Ovum analyst Nick Dillon said that by becoming a hardware vendor, Google will "move from the position of partner to that of competitor to Android handset manufacturers."
While the move made sense for Google in terms of patents, Dillon said he had "concerns" about it potentially placing "significant strain on the Android ecosystem".
"If, for example, Google provides preferential access to the Android code to its own hardware division, this would place other vendors at a disadvantage and may lead them to question their commitment to the platform, potentially pushing some towards other platforms," he said.
"Given Google's recent moves to exert greater control of the implementation of the Android platform, such as restricting access to the Android source code to select hardware partners, such a move is not beyond the realm of the imagination."
If this happens, the beneficiary would be Microsoft and the Windows Phone platform, he said, because many larger Android manufacturers such as Samsung, LG, HTC and ZTE are also Windows Phone licensees.
As the move was announced, Android partners Samsung, Sony Ericsson, HTC and LG issued almost identical statements to each other. They all insisted in essence that they "welcome" the news of Google's "commitment to defending Android".
Charles Golvin, principal analyst at Forrester, said that "product strategists" at the firms "are certain to revisit their Windows Phone hedge strategy".
"Google will need to exercise careful stakeholder management to ensure that their additional Android partners (Samsung, HTC, and others) foster continued growth of the Android OS outside of purely Motorola," said Fred Huet, managing director at telecoms advisory firm Greenwich Consulting. "While the acquisition provides exciting growth potential, they will not want to put all their eggs in one basket."
Huet said that "Google's intention to dominate the mobile ecosystem beyond software" had "always been crystal clear". But he warned that Apple had the dominant position in the market, a fact that would prompt Google to take further action, and the acquisition would likely be followed by Google's development "of an iPad rival tablet device".
"Apple has demonstrated that to own the consumer you have to provide their device, which is an approach that Google will likely adopt, with a Google tablet device providing a mobile link into the cloud," he said.
The move also raised the prospect of other non-hardware companies making a similar move, Huet said. He questioned whether "following in the footsteps of the Microsoft-Nokia partnership, does the Google-Motorola deal point to mobile future made on alliances? And if so, who will Facebook buy?"
Aside from the effect on Android, analysts and other industry participants agreed that the move delivers Google with a raft of important patents.
Alison Hyde, technology fund manager at Cavendish Asset Management, said: "In July, Google found itself massively outbid, by a margin of several billion dollars, for a slice of Nortel's coveted patent portfolio by a consortium including Apple, Microsoft, and RIM... This acquisition may put it on a firmer footing as it continues to fight its rivals for an ever bigger slice of the smartphone pie."

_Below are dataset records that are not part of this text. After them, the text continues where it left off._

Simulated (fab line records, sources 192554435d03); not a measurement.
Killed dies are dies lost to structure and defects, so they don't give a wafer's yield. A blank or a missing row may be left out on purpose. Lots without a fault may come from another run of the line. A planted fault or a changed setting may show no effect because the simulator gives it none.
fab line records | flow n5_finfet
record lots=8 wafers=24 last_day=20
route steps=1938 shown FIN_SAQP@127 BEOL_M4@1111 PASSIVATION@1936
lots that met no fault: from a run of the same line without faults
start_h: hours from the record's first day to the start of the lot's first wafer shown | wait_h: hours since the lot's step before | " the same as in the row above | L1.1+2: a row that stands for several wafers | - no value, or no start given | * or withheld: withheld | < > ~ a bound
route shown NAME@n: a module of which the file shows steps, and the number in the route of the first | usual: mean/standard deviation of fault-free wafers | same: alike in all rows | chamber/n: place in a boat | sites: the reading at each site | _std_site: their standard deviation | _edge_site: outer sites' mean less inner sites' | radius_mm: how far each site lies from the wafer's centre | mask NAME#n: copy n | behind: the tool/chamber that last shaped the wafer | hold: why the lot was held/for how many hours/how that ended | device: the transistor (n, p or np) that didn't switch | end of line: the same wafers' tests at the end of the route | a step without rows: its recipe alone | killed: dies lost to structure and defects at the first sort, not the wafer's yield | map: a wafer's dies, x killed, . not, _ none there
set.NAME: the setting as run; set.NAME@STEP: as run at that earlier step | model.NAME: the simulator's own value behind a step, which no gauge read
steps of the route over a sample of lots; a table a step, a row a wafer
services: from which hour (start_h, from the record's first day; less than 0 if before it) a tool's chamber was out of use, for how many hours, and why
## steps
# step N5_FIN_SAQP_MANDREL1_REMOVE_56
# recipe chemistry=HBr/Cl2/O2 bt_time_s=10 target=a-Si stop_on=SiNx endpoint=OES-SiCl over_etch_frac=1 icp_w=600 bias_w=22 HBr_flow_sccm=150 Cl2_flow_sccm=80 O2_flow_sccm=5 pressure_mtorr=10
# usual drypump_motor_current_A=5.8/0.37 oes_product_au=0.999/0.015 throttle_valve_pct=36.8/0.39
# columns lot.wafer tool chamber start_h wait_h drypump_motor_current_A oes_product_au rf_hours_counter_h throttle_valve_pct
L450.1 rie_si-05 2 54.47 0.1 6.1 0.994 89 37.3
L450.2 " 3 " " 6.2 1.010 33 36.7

Golvin at Forrester said Google was keen to use the acquisition to spread its influence across connected devices. Consumers "have multiple choices sitting in front of them at any moment and are often connected to more than one device - today it's the PC, tablet, phone, and TV, but connections are beginning to pervade the car and myriad devices in the home", he said.
"Android is present in most of these devices today and aims, with GoogleTV and Android@home, to be in all of them. With the exception of the PC, Motorola has products in these market segments today and is the only large original equipment manufacturer exclusively reliant on Android for its mobile devices."